Me: “No worries. It would be better value to exchange because a refund will only get you $5 back, but we can do that if you prefer.”

Customer: “$5? What do you mean?”

Me: “Well, these games are one for $15 or two for $20. You originally bought two, but now you want to return one, so we have to return the original deal you got for the two and sell back out just the one you’re keeping, which will cost $15, leaving a $5 refund.”

Customer: “That doesn’t make sense! I’m returning a $15 game, so I should get $15 back!”

Me: “But then you’d have purchased one game for $5. With grouped deals like this, we have to return the entire deal and sell back out what you’re keeping, which is why an exchange is always better value.”

Customer: “I don’t want an exchange. If you won’t give me back $15, I should at least get $10 back. I paid $20 for two and I’m returning one now; half of $20 is $10.”

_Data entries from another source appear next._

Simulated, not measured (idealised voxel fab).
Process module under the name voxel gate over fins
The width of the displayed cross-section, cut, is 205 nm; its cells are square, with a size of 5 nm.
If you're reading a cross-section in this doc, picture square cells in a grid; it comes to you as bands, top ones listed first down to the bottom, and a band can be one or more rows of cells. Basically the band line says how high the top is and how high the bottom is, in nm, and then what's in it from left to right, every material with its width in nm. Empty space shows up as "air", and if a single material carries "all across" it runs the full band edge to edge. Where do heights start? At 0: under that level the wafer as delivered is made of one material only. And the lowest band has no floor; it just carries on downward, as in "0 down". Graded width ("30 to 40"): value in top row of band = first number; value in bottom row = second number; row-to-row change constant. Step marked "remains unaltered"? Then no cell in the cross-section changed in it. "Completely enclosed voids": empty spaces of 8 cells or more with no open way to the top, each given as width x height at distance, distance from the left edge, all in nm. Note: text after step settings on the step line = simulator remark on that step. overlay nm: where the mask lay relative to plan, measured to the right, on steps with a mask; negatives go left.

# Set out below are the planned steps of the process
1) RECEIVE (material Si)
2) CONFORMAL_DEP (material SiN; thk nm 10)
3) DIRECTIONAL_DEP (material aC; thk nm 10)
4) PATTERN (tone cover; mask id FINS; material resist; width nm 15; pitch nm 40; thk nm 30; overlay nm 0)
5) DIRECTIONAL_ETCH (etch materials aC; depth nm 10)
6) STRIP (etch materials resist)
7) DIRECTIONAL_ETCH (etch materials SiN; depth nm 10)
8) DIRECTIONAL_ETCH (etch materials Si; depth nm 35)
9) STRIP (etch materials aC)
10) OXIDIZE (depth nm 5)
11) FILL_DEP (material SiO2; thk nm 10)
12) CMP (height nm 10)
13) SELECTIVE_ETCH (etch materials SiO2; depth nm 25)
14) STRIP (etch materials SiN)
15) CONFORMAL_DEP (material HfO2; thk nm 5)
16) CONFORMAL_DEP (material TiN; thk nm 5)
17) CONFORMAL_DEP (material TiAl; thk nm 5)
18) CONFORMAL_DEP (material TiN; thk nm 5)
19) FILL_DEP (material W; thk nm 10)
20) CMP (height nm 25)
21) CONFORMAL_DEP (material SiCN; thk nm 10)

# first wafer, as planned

We go around in circles for several minutes. I try to explain several different ways that, as her items are grouped together on her original receipt to give her the deal, they have to be returned that way, and then we sell out the one she’s keeping, which is why she only gets $5 refunded. She alternated between arguing that she should get back either $10 or $15. Eventually, she finds something different to say.

Customer: “Fine! You can shove your store up your a**!”

As she said this, she slid the game across the returns desk with the receipt, and then she stormed out without the game, receipt, or refund of any amount.